Prime Minister Anthony Albanese used a Canberra visit by his new Solomon Islands counterpart this week to declare that Australia intends to be the Pacific's "security partner of choice." The headlines wrote themselves: a strategic reset, a country once drifting toward Beijing pulled back into the family. Strip away the staging, however, and what was actually agreed on 2 June 2026 is thinner than the language suggests — an agreement to negotiate a treaty that does not yet exist, alongside a Chinese security pact that remains entirely in force.
What did Albanese and Wale actually agree?
Matthew Wale became Solomon Islands prime minister on 15 May 2026 through a parliamentary vote, replacing Jeremiah Manele, who had resisted Canberra's push for closer ties. In Canberra, Wale and Albanese committed to a "reset" of the relationship. "This will be agreed in a new comprehensive treaty underpinned by mutual trust, respect and open dialogue," Albanese said — before conceding the obvious: "Today is of course day one."
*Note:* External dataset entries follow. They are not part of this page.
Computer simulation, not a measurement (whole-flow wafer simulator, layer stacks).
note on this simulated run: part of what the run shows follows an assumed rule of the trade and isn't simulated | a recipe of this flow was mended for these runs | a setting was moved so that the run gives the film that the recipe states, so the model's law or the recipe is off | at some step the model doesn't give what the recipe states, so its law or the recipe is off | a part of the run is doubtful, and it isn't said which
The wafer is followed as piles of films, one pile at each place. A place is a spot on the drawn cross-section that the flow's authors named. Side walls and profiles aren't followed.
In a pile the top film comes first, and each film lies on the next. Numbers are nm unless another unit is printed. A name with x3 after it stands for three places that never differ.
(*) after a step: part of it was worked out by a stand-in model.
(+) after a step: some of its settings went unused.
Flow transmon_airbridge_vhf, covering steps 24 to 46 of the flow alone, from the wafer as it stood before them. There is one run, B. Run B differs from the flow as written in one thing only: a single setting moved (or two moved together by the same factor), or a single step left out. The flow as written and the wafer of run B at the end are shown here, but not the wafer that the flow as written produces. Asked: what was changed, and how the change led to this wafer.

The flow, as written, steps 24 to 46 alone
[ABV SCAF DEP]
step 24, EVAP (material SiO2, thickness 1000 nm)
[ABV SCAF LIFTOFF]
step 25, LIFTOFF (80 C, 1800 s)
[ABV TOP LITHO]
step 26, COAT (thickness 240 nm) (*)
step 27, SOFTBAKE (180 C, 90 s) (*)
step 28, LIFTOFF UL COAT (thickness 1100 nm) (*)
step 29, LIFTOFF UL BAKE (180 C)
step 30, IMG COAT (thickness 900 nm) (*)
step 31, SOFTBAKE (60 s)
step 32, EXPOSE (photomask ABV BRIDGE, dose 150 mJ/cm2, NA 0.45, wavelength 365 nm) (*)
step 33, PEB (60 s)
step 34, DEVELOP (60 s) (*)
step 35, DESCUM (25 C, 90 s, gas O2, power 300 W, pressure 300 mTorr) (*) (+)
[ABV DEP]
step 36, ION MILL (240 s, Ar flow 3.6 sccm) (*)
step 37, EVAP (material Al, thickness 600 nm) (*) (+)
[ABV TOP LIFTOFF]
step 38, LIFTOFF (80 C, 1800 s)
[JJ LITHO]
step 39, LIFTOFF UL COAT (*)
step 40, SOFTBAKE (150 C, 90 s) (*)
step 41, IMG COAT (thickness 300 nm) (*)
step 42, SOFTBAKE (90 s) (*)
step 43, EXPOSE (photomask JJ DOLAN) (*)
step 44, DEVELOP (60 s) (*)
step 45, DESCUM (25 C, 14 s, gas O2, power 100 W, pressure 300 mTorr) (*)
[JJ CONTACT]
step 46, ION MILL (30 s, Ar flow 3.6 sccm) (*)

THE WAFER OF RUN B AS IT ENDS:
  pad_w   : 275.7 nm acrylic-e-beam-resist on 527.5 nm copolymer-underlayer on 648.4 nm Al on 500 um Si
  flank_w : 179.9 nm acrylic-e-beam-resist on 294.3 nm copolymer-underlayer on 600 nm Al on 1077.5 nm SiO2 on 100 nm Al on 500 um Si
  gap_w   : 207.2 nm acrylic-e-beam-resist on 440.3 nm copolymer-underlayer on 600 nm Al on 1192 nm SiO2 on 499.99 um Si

No treaty was signed. The leaders announced they would negotiate a comprehensive strategic treaty covering security and economic cooperation. The concrete deliverable was modest: A$35 million to help the Solomons with energy security and recovery from Tropical Cyclone Maila, plus progress on a long-stalled policing deal whose Honiara police academy is not due to be finished until 2028.
Is China's 2022 pact actually going away?
No — and that is the gap between the optics and the substance. The 2022 security pact, struck under former prime minister Manasseh Sogavare, alarmed Canberra and Washington because it was read as potentially allowing a Chinese naval presence in the South Pacific; China has since provided police instructors in the country. Wale has promised only to review it, and his own account of that review is hardly reassuring.
"I haven't had a good look at it. I've had a look at it... There is a nondisclosure clause in it, so I couldn't show it to you right away. But we are going to be reviewing the treaty, as we are reviewing other security agreements," he told reporters. Pressed further, he offered: "I've been praying and fasting about it, but of course cabinets will need to have a look at these things." A leader who has barely read the document, bound by a Chinese non-disclosure clause, is not a leader who has torn it up. The pact Canberra most wanted undone is still law in Honiara.
The bill for influence keeps growing
The Solomons announcement is the newest entry in an expanding ledger of Pacific spending. Australia led the RAMSI intervention from 2003 to 2017, deploying more than 7,000 Defence Force personnel; it provided $187 million in aid in 2018–19; and in December 2024 it signed a A$190 million policing agreement with the Solomons. The same pattern — generous, transactional, defensive — now spans the region.
| Recent Australian Pacific deal | When | Australia's commitment |
|---|---|---|
| Tuvalu (Falepili Union) | 2023 | Climate-migration pathway + security guarantee |
| Solomon Islands policing | Dec 2024 | A$190m police support, Honiara academy (due 2028) |
| Nauru treaty | 2024 | $100m over five years + $40m for police |
| Papua New Guinea treaty | 2025 | Finalised; security cooperation |
| Solomon Islands energy | Jun 2026 | $35m (energy + cyclone recovery) |
Lowy Institute analyst Daniel Flitton notes that Australia "has previously derided the 'chequebook diplomacy' that China and Taiwan practised across the Pacific" — a practice that "carried the risk of abetting local corruption." His warning about the current spree is pointed: "rather than an 'end' to the game, these moves could equally be read as upping the stakes," and "international agreements are not immutable." Money buys access, not allegiance, and — as Nauru's serial diplomatic switches show — today's signature can be tomorrow's bargaining chip.
Why the optics outrun the substance
The deeper problem is that Beijing can compete cheaply. During preparations for the 2025 Pacific Islands Forum in Honiara, China gifted 27 four-wheel-drives to ferry delegates while Australia supplied 22 vehicles to police as part of a larger package — a snapshot of a contest measured in fleets of SUVs. Chinese police trainers remain on the ground. And Wale himself was candid about the relationship he is now "resetting": "We acknowledge that there's been problems in the last few years, I'll be honest."
That honesty is worth holding the government to. An unsigned treaty, a live China pact, and a $35 million cheque do not amount to a strategic victory — they amount to day one. Albanese is entitled to pursue closer Pacific ties; voters are entitled to be told the difference between a relationship secured and a press conference held.